When performing bulk requests we see performance differences in speed between "_search?pretty&preference=_replica" & "_search?pretty&preference=_primary"

opensearch 2.19.3

  1. if setting preference=_primary_first, search operations are always fast costing 40ms
  2. if preference=replica,the first query will be slow spending 2-5s after a few time silence
  3. this happens when there are some bulking operations
  4. set request_cache=false does not help
  5. “first query is slow, then fast, if stop query for 1 minute, then first query will be slow” sounds like cache-miss question, but making datanode from 32G to 256G does not help and closing query-cache, request-cache, fielddata-cache are all useless

this query works on oss based cluster to make this more obvious,while on SSD, slow query spend 3-5s;

More confusing, After refresh_interval of target index was set to 1s explicitly which is exactly equal to the default value, no slow query appears ???!!!

Is this about Skip shard refreshes if shard is `search idle` by s1monw · Pull Request #27500 · elastic/elasticsearch · GitHub , search Idle ???

search idle !!! One Week debug !!!

Hey @SearchBoy ,

Could you provide a sample of your bulk request used when noticing the speed differences.

Leeroy.

Hey @SearchBoy ,

From initial testing I don’t see any consistent difference, if you could provide a sample of the bulk and size of the index, total shards and replicas.

Leeroy.

Details

  1. two datanode(8c32G) and one clustermanager node(8c32G)

  2. 6 primary shard with 6 replica shards

  3. every shard: “p STARTED 1553477 1.6gb”

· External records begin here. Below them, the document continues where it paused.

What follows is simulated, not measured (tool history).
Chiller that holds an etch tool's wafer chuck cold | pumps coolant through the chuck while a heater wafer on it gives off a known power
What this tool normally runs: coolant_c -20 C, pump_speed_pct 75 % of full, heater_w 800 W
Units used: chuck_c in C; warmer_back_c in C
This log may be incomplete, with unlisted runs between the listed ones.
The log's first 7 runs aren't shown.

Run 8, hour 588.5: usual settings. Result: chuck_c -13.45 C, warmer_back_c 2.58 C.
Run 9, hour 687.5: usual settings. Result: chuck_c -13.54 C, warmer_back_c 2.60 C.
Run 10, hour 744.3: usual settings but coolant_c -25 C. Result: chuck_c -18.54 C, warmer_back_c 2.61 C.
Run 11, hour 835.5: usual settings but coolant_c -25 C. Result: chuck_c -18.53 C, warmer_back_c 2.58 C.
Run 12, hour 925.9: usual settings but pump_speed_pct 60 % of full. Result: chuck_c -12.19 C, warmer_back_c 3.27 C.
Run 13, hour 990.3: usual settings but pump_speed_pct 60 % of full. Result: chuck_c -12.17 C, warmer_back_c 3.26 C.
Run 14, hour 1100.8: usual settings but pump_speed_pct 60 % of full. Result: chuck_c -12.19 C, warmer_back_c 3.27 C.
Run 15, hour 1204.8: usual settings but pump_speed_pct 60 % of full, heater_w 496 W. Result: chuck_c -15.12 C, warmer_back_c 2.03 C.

  4. query is just like : “from”:0,“size”:40,“query”:{“bool”:{“must”:[{“term”:{“commodity_status”:{“value”:20,“boost”:1.0}}},{“term”:{“commodity_show_status”:{“value”:0,“boost”:1.0}}},{“terms”:{“template_id”:… “adjust_pure_negative”:true,“boost”:1.0}},“sort”:[{“commodity_update_time”:{“order”:“desc”}}],“track_total_hits”:false

  5. bulk is just update these existed doc with 500 TPS(translog: request)

Besides

  1. I think this is relevent to IO, because in my mirro cluster which is based on “oss file system“, searching with replica spend 30-50s while _primary 40ms
  2. what make me confused are :
    1. I can not grap a waiting stack with jstack, it seems like there is no any long waiting action

    2. I print on- cpu and wall time flamegraph every 5s repeating 6 times constantly (30s totally repeat 3 times)(on oss fs cluster to make things easier for jstack or asprof), however

      1. first 2 or 3 on-cpu graphs show there is no runing search stack, which seems mean no-search-operation or ‘blocked before search threadpool‘ in this 10-15s? {picture: no-search-stack}
      2. last 3 or 4 on-cpu graph, “org/opensearch/search/SearchService.executeQueryPhase“, which means search action exactly cost 20s {picture: QueryPhase}
      3. on wall-time graph, no openseach waiting {picrute: wall-time}

for ((i=0;i<6;i++));do
date;
#./async-profiler/build/bin/asprof --wall 1ms -d 5 -f perf_wall$i.html 1
./async-profiler/build/bin/asprof -e cpu -i 1ms -d 5 -f perf_cpu$i.html 1
done

I am really confused about on which opensearch function the search query wait….

2 or 3 constantly-printed graph show same stack

2 or 3 constantly-printed graph show same stack

5 constantly-printed graph show same stack

sorry,last 3 graph has search releted stack, but its rate is lower than 0.1%

really appreciate you answering my question

It’s all about search idle, thanks

The replica is receiving these updates but may not have the new segment data loaded into the OS page cache because it was “idle.”